Jazz and Martial Arts are These Members’ Passions
One member hosts a weekly radio show while another performs Iaido
By PRACHI PATEl 22 June 2015
Norm Swanberg was an ardent rock ’n’ roll fan when he went to the Newport Jazz Festival in Rhode Island in 1970 to see a jazz-rock band perform. Swanberg [below], then a
junior studying physics at nearby Brown University, in Providence, was hooked.
Jazz quickly became his music of choice. He now channels his love for it as the host of a weekly radio show on KSDS-FM, San Diego’s award-winning jazz station. “The beauty of jazz is in its diversity and the variety among different artists and eras,” he says.
On his two-hour evening show, Swanberg, now an IEEE senior member, mixes music with historical tidbits and interviews with jazz personalities. By day, he designs radio-frequency systems for commercial and military clients through his consulting business, Dome Resonators, in Poway, Calif.
The radio gig began in 1990 when, as a recent transplant to San Diego, he found himself sitting next to a KSDS disc jockey at a jazz piano concert. “It was a happy accident,” he says. “I told him how much I loved his station and wanted to come there and volunteer, and eventually even work there.” The disc jockey advised Swanberg to take radio production classes at the city college, which he did before becoming a radio host.
The methodical nature that aids Swanberg’s engineering work also benefits his radio gig. For each show, he creates a spreadsheet on which he lists each song along with its length, the artist’s name, and the albums. He then calculates the timing of each segment so that he can break at the right moment for one of the station’s public service announcements.

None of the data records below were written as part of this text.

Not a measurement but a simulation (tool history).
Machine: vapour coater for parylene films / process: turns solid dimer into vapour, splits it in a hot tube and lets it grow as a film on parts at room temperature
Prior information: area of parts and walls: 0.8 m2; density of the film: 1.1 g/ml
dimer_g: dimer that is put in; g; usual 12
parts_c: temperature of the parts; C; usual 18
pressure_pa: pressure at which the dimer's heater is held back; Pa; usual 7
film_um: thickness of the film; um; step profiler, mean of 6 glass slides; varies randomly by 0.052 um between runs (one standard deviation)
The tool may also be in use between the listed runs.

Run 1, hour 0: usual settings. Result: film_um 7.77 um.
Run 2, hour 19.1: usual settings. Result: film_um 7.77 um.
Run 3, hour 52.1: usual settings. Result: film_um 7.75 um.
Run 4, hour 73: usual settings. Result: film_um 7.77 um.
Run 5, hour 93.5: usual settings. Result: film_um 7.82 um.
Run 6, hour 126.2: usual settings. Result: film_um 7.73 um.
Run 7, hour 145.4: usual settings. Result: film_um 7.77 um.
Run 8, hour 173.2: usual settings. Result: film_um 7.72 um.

He spends about two hours preparing for every show. If he is interviewing an artist, he reads about the person, listens to his or her albums, and prepares questions. In his 25 years as a radio host, Swanberg has met and interviewed many famous jazz musicians, including Dave Brubeck, Diana Krall, and Herbie Hancock.
Working from home for his own company also lets Swanberg sneak in his passion during work hours. “When I’m sitting at my desk doing circuit simulations, I always have jazz in the background,” he says. “If something catches my attention, I put it in my spreadsheet.”
He owns a saxophone but hasn’t had time to play it for more than 20 years. He hopes to change that as retirement inches closer. “These days I play the radio dial,” Swanberg says, chuckling, “but someday I’ll play an instrument again.”